A team led by University of Bristol scientists have tested a new radiation scanning system at the heart of the Chernobyl disaster zone.
The researchers were granted unprecedented access to Chernobyl’s reactor 4, which triggered the worst nuclear disaster the world has seen, to test systems developed to aid the decommissioning process.
It scans fluctuating levels of radiation at nuclear sites to create a 3D map of risk, improving safety over the course of the decommissioning and dismantling process.
Several robotic systems were fitted with the radiation sensors and deployed in reactor 4, and also within the new safe confinement structure that encases it, the University of Bristol said.
The structure was built over “the sarcophagus” – the casing hastily erected over reactor 4 after the 1986 disaster in a bid to limit radioactive contamination of the surrounding area.

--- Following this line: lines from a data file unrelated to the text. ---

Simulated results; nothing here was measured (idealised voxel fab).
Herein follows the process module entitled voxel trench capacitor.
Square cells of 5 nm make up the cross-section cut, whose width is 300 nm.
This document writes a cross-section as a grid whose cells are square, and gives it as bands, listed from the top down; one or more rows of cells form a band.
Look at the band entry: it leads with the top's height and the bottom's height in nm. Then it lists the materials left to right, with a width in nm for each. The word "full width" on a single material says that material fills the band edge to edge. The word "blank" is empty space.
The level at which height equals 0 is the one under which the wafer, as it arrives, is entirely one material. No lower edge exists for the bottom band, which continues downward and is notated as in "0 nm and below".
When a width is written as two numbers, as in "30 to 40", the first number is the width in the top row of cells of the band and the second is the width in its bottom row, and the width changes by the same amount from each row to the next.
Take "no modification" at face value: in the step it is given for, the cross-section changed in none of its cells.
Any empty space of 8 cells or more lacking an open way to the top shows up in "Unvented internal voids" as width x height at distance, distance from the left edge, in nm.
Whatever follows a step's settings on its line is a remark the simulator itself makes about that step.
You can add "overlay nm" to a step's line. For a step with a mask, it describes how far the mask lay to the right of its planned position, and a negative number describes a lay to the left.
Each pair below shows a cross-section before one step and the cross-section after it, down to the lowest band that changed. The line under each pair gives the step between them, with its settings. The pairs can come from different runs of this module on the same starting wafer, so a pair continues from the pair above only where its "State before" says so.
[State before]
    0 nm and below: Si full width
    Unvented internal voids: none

The sarcophagus is now so degraded the site has been granted permission to begin dismantling it remotely – a process that relies heavily on robotic technology.
The recovered reactor core debris will be retrieved and packaged to prevent radiation leaks.
Scientists expect radioactivity levels and distribution will change rapidly during the decommissioning process.
The robotically deployed scanning systems develop 3D models of the site to pinpoint and monitor the level of nuclear hazard, helping keep workers safe.
The project was funded by the Engineering and Physical Sciences Research Council (EPSRC) and the Robotics and Artificial Intelligence in Nuclear (Rain) research consortium.
It was developed by the universities of Bristol and Oxford as part of the Rain project.
Lead researcher Professor Tom Scott, from the University of Bristol and co-director of Rain, said: “To actually venture inside the control room of the failed reactor was a tense and yet exhilarating experience.
“The team did a fantastic job of deploying our systems quickly and in challenging conditions.
“It’s a huge reward after months of hard work and planning to know our technology performs well in real nuclear environments.”
He added: “We are now entering a phase of decommissioning here in the UK, at Sellafield and Magnox, therefore we are developing new sensing systems, robotic solutions and special types of detectors because that technology is needed now.
“Robots can make nuclear decommissioning faster, cheaper and more importantly, safer. We would only be able to develop this technology with the guidance and information from our Ukrainian partners.”
The Bristol team’s deployment follows the signing of a memorandum of understanding in early 2021 between the University of Bristol and the Institute for Safety Problems of Nuclear Power Plants (ISPNPP) at the Ukraine National Academy of Science.
Dr Maxim Saveliev, senior researcher at ISPNPP, said: “Importantly, this scientific data will inform future planning for the eventual removal of fuel-containing material from the shelter facility and will ultimately aid Chernobyl’s transformation – and the area surrounding it – into an environmentally safe place.
“This is the second time we have worked with the Bristol team here at the Chernobyl nuclear power plant and the results of this most recent visit provide fresh impetus for continuing and strengthening our cooperation into the future.”